Skip to main content

Python SDK for the Dataerai transfer daemon

Project description

Dataerai Python SDK

Python client for the Dataerai transfer daemon.
Supports authenticated uploads, downloads, and metadata operations. The daemon is started automatically if it is not already running.

Requirements

  • Python ≥ 3.10
  • The dataerai binary must be installed and on PATH (or pass binary_path explicitly)
  • The user must be logged in via dataerai auth login before calling auth_status() / upload() / download()

Installation

pip install dataerai-sdk
# or, from source:
pip install -e sdk/python/

Quick start

from dataerai import DataeraiClient

with DataeraiClient(binary_path="/usr/local/bin/dataerai") as client:
    # Check auth
    status = client.auth_status()
    print(f"Logged in as {status.user_email}, token expires {status.expires_at}")

    # Create a project to own your data (also provisions its root collection)
    project = client.create_project("My dataset project", description="Demo")
    print(f"Created project {project.project_id}")

    # Upload a file into it
    result = client.upload(
        "/path/to/data.csv",
        title="My dataset",
        owner_type="project",
        owner_id=project.project_id,
        on_progress=lambda p: print(f"  {p.percent:.0f}%  {p.rate_mbps:.1f} MB/s"),
    )
    print(f"Uploaded  asset_id={result.asset_id}  content_id={result.content_id}")

    # Download it back
    dl = client.download(result.asset_id, dest_dir="/tmp/downloads")
    for f in dl.files:
        print(f"  {f.local_path}  ({f.size:,} bytes)")

    # Read / update metadata
    meta = client.get_metadata(result.asset_id)
    updated = client.set_metadata(result.asset_id, title="My dataset v2", tags=["csv", "demo"])

API reference

DataeraiClient(*, socket_path, binary_path, auto_start, start_timeout_s, request_timeout_s)
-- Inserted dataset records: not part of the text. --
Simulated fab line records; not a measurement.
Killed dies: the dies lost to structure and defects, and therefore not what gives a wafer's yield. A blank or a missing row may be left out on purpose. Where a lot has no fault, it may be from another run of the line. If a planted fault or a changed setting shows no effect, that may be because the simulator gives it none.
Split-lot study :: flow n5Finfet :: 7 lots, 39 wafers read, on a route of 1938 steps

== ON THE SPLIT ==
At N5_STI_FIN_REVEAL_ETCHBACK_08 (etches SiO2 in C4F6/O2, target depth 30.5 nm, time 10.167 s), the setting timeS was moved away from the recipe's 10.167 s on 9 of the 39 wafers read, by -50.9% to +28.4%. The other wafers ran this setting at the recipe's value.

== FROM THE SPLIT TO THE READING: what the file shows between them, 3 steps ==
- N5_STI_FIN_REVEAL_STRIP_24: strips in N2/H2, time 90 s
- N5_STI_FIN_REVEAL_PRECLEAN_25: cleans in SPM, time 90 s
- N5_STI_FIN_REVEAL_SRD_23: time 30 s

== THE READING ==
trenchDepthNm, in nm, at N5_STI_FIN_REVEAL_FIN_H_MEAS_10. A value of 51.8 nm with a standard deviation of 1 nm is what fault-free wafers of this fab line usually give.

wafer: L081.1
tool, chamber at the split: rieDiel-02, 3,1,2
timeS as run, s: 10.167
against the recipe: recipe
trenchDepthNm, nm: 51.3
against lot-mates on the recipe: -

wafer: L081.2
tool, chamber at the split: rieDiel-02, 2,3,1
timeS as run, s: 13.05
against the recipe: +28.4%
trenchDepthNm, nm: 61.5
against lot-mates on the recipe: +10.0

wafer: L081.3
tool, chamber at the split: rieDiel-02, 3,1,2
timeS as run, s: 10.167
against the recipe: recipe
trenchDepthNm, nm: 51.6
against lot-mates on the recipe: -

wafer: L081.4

Parameter Default Description
socket_path $DATAERAI_SOCKET or /run/user/<uid>/dataerai-transfer.sock Unix socket path
binary_path None Path to the dataerai binary (required for auto_start)
auto_start True Spawn the daemon if the socket does not exist
start_timeout_s 10.0 Seconds to wait for the daemon socket to appear
request_timeout_s 30.0 Per-request timeout in seconds

Use as a context manager (with DataeraiClient(...) as client:) for automatic cleanup, or call client.connect() / client.close() manually.

Methods

Method Returns Description
auth_status() AuthStatus Logged-in user and token expiry
create_project(name, *, description="") Project Create a project (+ root collection, owner membership, default allocation); requires write scope
upload(local_path, *, title, owner_type, owner_id, ...) UploadResult Upload a file; blocks until complete
download(asset_id, dest_dir, ...) DownloadResult Download latest asset content; blocks until complete
get_metadata(asset_id) AssetMetadata Retrieve asset metadata
set_metadata(asset_id, **fields) AssetMetadata Update metadata fields

upload() keyword arguments

Argument Type Description
title str Asset title (required)
owner_type str "project" or "collection" (required)
owner_id str Owner entity ID (required)
description str | None Free-text description
alias str | None Short identifier
tags list[str] | None Tag list
metadata dict | None Arbitrary key-value metadata
collection_id str | None Collection to add the asset to
chunk_size_mb int | None Override default 64 MiB chunk size
on_progress Callable[[ProgressEvent], None] | None Progress callback
transfer_timeout_s float Max seconds to wait for completion (default 3600)

Progress events

@dataclass
class ProgressEvent:
    transfer_id: str
    bytes_done: int
    bytes_total: int
    chunk_index: int
    chunk_count: int
    rate_bps: float
    file_index: int
    file_name: str

    @property
    def percent(self) -> float: ...   # 0–100

    @property
    def rate_mbps(self) -> float: ...

Error types

Exception When raised
DaemonError(code, message) Daemon returned a coded error (see code attribute)
DaemonTimeoutError Request or transfer exceeded the configured timeout
ConnectionError Daemon disconnected unexpectedly

Project details


Download files

Download the file for your platform. If you're not sure which to choose, learn more about installing packages.

Source Distribution

dataerai_sdk-0.2.0b1.tar.gz (107.5 kB view details)

Uploaded Source

Built Distribution

If you're not sure about the file name format, learn more about wheel file names.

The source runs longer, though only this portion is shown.